In our office in the little old place known as England, we use Cisco 7941 and will soon to begin using 7942 Cisco SCCP IP Phones . The company uses Cisco Call Manager 6 or CUCM for those in the know. In our local office we are using a Cisco technology called SRST or Survivable Remote Site Telephony.

This technology, SRST allows our IP handsets to fallback to operating with a locally situated CME or Call Manager Express device so that if our Internet connection to our corporate head office fails then we still have limited telephony functionality.

One issue that has always plagued us here is that our phones would show the US time and date from our West Coast, San Jose based CUCM. Although only a minor issue it meant that call logs didn’t show the time you would expect nor did the phone if you wanted to look at the time.

When speaking to our IT department they couldn’t put their finger on a fix, so after researching online initially I suggested to them that a Device Profile be created on the CUCM to force the handsets to use United Kingdom locale instead of the US one. The change was implemented but the phones still show the US time, so what gives?

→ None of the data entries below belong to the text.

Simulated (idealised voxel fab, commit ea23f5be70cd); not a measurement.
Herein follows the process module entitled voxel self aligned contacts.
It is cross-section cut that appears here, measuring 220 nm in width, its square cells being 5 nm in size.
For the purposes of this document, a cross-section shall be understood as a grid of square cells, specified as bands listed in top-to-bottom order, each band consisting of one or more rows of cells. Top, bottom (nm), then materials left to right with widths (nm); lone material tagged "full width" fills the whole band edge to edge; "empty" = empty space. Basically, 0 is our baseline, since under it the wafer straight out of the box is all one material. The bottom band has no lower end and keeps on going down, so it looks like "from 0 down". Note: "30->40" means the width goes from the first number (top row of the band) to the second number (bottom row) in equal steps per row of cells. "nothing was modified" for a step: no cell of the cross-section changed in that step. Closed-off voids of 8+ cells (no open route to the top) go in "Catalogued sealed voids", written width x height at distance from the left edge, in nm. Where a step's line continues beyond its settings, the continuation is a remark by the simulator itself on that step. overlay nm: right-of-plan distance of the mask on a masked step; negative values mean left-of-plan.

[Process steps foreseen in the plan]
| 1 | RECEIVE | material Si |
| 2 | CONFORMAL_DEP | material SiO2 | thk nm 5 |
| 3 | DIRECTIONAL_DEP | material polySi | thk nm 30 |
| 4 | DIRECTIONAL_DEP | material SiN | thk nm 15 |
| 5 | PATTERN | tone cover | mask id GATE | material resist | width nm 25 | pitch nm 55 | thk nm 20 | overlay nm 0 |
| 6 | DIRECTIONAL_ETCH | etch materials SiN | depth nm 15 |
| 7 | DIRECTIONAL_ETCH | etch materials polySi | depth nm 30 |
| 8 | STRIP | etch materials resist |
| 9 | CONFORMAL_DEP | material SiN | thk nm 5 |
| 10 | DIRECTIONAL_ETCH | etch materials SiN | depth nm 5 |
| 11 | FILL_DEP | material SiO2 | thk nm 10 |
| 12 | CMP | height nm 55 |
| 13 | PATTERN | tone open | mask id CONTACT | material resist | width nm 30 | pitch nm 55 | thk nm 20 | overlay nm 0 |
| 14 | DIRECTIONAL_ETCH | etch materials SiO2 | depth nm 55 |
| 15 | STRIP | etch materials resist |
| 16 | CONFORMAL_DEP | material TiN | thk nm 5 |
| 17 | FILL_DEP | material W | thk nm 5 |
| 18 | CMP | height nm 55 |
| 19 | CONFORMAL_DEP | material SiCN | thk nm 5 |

Upon reading some more information online today, I discovered that the key is the SRST device: A Cisco 2801 Integrated Services Router in our case. When a phone is associated with an SRST device, the SRST registers itself as an additional CUCM on the phone. For me, this appears as a third Call Manger as we have an Active and a Standby Call Manager in a cluster in our US office. When using SRST, the phone knows that the SRST device will always be closer geographically to the phone than the CUCM, hence the whole point of having SRST and once this is established, the phone will always learn the date and time from it’s local device.

Using the following command on the router I was able to see the problem that when the router was configured by our US colleagues they left the time zone setting on the router to Pacific by default, which would seem normal for them:

uk-srst#show clock
05:01:44.254 PST Fri Aug 13 2010
uk-srst#

This means that the time zone on the SRST 2801 needs to be changed to GMT for our country, England, correctly. This is done using two commands – The first command sets the time zone to GMT. The second command enables summer time or daylight savings as some call it, and uses the BST or British Summer Time variant of daylight savings:

uk-srst#config t
uk-srst(config)#clock timezone GMT 0
uk-srst(config)#clock summer-time BST recurring
uk-srst(config)#end
uk-srst#
uk-srst#show clock
13:01:44.254 BST Fri Aug 13 2010
uk-srst#

As you can see from the IOS output above, after entering the two commands, the clock is now using BST for British Summer Time. Saving the running configuration and then rebooting all of the effected SCCP IP Phones will apply the new date and time zone settings accordingly.